Linux 4.3 introduced two new record types for recording context
switches: PERF_RECORD_SWITCH and PERF_RECORD_SWITCH_CPU_WIDE.
The advantage over the existing tracepoint and software context
switch events is primarily that full switch in/out data can be
gathered even in the face of restrictive perf_event_paranoid
settings.
Signed-off-by: Vince Weaver <[email protected]>
diff --git a/man2/perf_event_open.2 b/man2/perf_event_open.2
index 68b99bb..04a0cf5 100644
--- a/man2/perf_event_open.2
+++ b/man2/perf_event_open.2
@@ -243,8 +243,9 @@ struct perf_event_attr {
comm_exec : 1, /* flag comm events that are
due to exec */
use_clockid : 1, /* use clockid for time fields */
+ context_switch : 1, /* context switch data */
- __reserved_1 : 38;
+ __reserved_1 : 37;
union {
__u32 wakeup_events; /* wakeup every n events */
@@ -1112,6 +1113,21 @@ field.
This can make it easier to correlate perf sample times with
timestamps generated by other tools.
.TP
+.IR "context_switch" " (since Linux 4.3)"
+.\" commit 45ac1403f564f411c6a383a2448688ba8dd705a4
+This enables the generation of
+.B PERF_RECORD_SWITCH
+records when a context switch occurs.
+It also enables the generation of
+.B PERF_RECORD_SWITCH_CPU_WIDE
+records when sampling in cpu-wide mode.
+This functionality is in addition to existing tracepoint and
+software events for measuring context switches.
+The advantage of this method is that it will give full
+information event with strict
+.I perf_event_paranoid
+settings.
+.TP
.IR "wakeup_events" ", " "wakeup_watermark"
This union sets how many samples
.RI ( wakeup_events )
@@ -1792,7 +1808,8 @@ Sample happened in guest user code.
.RE
.RS
-In addition, one of the following bits can be set:
+The following three statuses are generated by
+different record types so they alias to the same bit:
.TP
.BR PERF_RECORD_MISC_MMAP_DATA " (since Linux 3.10)"
.\" commit 2fe85427e3bf65d791700d065132772fc26e4d75
@@ -1807,9 +1824,18 @@ record on kernels more recent than Linux 3.16
if a process name change was caused by an
.BR exec (2)
system call.
-It is an alias for
-.B PERF_RECORD_MISC_MMAP_DATA
-since the two values would not be set in the same record.
+.TP
+.BR PERF_RECORD_MISC_SWITCH_OUT " (since Linux 4.3)"
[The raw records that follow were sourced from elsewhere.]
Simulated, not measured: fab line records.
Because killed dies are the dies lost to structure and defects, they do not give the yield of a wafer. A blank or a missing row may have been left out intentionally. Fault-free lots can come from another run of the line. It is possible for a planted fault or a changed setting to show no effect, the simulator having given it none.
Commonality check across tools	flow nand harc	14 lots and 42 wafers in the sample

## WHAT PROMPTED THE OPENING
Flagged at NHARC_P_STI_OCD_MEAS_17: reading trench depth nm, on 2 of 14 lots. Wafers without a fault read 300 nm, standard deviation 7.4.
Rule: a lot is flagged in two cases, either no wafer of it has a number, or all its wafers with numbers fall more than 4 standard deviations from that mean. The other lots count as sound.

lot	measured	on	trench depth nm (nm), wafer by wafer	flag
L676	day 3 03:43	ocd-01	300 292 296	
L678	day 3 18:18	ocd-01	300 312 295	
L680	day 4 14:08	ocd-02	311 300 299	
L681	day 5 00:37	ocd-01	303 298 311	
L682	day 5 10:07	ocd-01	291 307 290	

+.\" commit 45ac1403f564f411c6a383a2448688ba8dd705a4
+When a
+.BR PERF_RECORD_SWITCH " or " PERF_RECORD_SWITCH_CPU_WIDE
+record is generated this bit indicates that the
+context switch is away from the current process
+(instead of in to the current process).
+.RE
+
+.RS
+In addition, the following bits can be set:
.TP
.B PERF_RECORD_MISC_EXACT_IP
This indicates that the content of
@@ -2583,6 +2609,59 @@ struct {
.I lost
the number of potentially lost samples.
.RE
+.TP
+.BR PERF_RECORD_SWITCH " (since Linux 4.3)"
+\" commit 45ac1403f564f411c6a383a2448688ba8dd705a4
+This record indicates a context switch has happened.
+The
+.B PERF_RECORD_MISC_SWITCH_OUT
+bit in the
+.I misc
+field indicates whether it was a context switch into
+or away from the current process.
+
+.in +4n
+.nf
+struct {
+ struct perf_event_header header;
+ struct sample_id sample_id;
+};
+.fi
+.TP
+.BR PERF_RECORD_SWITCH_CPU_WIDE " (since Linux 4.3)"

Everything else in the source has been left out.